Title: Irresolute Ravishers and the Sexual Economy of Chivalry in the Romantic Novel
Description:
Walter Scott's Ivanhoe (1819) and James Fenimore Cooper's The Last of the Mohicans (1826) attempt in divergent ways to deal with the contradictions attendant on the contemporary ideology of "chivalry.
" In these novels chivalry becomes inconsequential: the woman's fate depends ultimately not on the intervention of a "knight" but on the irresolution of her would-be ravisher, who becomes paralyzed momentarily when he finds that the heroine is "resolved" to die rather than suffer abuse.
Scott's method of rescuing his heroine Rebecca is not reassuring: the villain Bois-Gilbert implausibly drops dead, killed by "the violence of his own contending passions.
" One reason that chivalry fails to protect women in these novels is that it is not disinterested (as Edmund Burke defined it), but rather dependent on sexual desire.
The Last of the Mohicans, moreover, shows that not all evil men will be irresolute: when the Europeanized Indian Magua cannot bring himself to kill Cora Munro, one of his "savage" comrades stabs her instead.
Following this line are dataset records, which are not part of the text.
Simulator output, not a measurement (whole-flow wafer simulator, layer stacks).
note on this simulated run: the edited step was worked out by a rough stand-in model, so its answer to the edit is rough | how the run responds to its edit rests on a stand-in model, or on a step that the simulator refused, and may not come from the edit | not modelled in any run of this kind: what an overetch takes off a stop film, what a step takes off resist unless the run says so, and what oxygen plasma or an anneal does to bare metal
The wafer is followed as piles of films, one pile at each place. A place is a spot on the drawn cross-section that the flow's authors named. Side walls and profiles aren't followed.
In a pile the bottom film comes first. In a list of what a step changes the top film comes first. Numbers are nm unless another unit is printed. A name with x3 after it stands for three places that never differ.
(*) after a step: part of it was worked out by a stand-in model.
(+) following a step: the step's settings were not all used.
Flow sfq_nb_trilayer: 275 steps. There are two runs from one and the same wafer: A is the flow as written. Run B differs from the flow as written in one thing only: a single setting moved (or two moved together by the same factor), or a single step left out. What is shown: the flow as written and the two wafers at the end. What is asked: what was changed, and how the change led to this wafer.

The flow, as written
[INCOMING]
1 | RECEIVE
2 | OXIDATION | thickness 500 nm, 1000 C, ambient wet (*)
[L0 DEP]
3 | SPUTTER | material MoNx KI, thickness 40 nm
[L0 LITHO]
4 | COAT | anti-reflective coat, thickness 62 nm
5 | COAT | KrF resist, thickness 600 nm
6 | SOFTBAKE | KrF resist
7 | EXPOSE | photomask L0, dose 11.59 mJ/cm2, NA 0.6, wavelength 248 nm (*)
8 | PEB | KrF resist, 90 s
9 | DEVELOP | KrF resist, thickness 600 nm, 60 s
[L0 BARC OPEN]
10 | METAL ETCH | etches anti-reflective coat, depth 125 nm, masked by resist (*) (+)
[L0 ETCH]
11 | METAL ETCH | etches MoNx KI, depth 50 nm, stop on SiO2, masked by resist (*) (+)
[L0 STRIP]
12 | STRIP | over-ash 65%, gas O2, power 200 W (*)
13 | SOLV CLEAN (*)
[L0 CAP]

The impulse that impedes the unchivalrous Magua is, ironically, the sexual desire that undergirds chivalry, but Cora's killer lacks even this desire.
By showing that chivalry is powerless against men who are outside its sexual economy, The Last of the Mohicans renders moot Scott's struggles in Ivanhoe over chivalry's inconsistencies and contradictions.